BAY COUNTY-- Since the scores for last year's Florida Standards Assessments were released a few weeks ago, various groups in the district and state have voiced serious concerns over the state's accountability system.
Now, a local group representing teachers is also joining the call for change.
Denise Hinson, the Vice President for the Association of Bay County Educators, addressed the school board on Tuesday.
While she addressed the board in her organization report, Hinson spoke on behalf of teachers who have reached out to the organization. She said they are frustrated over the scores and say that it's not an accurate representation of teachers or students.
Hinson said she believes some annual contract teachers in particular may be afraid to speak up about how they feel.
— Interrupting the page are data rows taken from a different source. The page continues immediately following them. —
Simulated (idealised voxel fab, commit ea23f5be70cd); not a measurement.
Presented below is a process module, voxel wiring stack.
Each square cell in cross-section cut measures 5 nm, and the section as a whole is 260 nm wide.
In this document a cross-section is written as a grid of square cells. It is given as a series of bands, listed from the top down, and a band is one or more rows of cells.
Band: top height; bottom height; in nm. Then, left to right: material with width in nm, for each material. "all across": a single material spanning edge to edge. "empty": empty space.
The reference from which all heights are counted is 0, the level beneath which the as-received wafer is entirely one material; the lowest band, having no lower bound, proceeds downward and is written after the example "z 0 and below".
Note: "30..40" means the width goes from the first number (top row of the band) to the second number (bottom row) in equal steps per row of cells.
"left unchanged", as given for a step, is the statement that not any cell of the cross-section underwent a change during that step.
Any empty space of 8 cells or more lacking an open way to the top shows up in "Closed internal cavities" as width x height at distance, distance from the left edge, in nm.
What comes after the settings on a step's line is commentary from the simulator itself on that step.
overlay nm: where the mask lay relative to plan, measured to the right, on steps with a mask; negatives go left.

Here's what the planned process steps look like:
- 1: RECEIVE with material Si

She said she, and many others she has talked to, feel that teachers in the public school system have been "under attack."
"The negatives are always being thrown at public schools," Hinson said. "You know, what we're not doing, what we're not producing, how we're not doing what we're supposed to be doing. And that's the attack I'm talking about."
Hinson said the ABCE calls on the board, families, lawmakers and everyone in the education system to work on demanding a reform in the accountability process to a place they feel is more accurately representative of students and teachers.
The ABCE isn't the only group to voice concerns over the test. The Florida Association of District School Superintendents also addressed the state Board of Education, stating that as a group, the superintendents lost confidence in the state's ability to administer statewide testing. The state's Parent Teacher Association also filed a similar statement.
The FSA scores from last year won't directly affect students. Teachers, however, and the schools where they work will be evaluated on the scores.
Also during the school board meeting, the board addressed two failed internal audits.
Like any other large business, one of the largest employers in Bay County, the district, is routinely audited. The most recent audit inspected money and data from last year for 15 different Bay County schools.
Deer Point Elementary and CC Washington Elementary both failed their internal audits. An internal accounts auditor found in that both cases, accounting records were not up to date, checks and invoices were not properly logged nor petty cash maintained among other policies that were not followed.
But during the board meeting Chairman Steve Moss, Superintendent Bills Husfelt and other board members expressed that they did not think the mistakes were the result of any ill-will or foul play.
Moss explained that while the audit did not reveal any malicious behavior in regard to money management, he believed that it didn't mean it wasn't worth noting.
"You might think, eh, it's not that big of a deal," Moss said. "But again, when you're dealing with money, and you're dealing with finance, you've gotta make sure you really dot every I, cross every T to make sure you're following those policy and procedures. Because if you don't, it'll get you into big trouble."
Husfelt also said that no money had been taken from either school. He added that he had spoken with the principals involved in to both audits. One of them, in a letter to the district, acknowledged and apologized for what she identified as "sloppy bookkeeping" the previous year.
Both Husfelt and Moss confirmed that the schools and people involved would be correcting their mistakes and getting the proper training to ensure they follow proper protocol.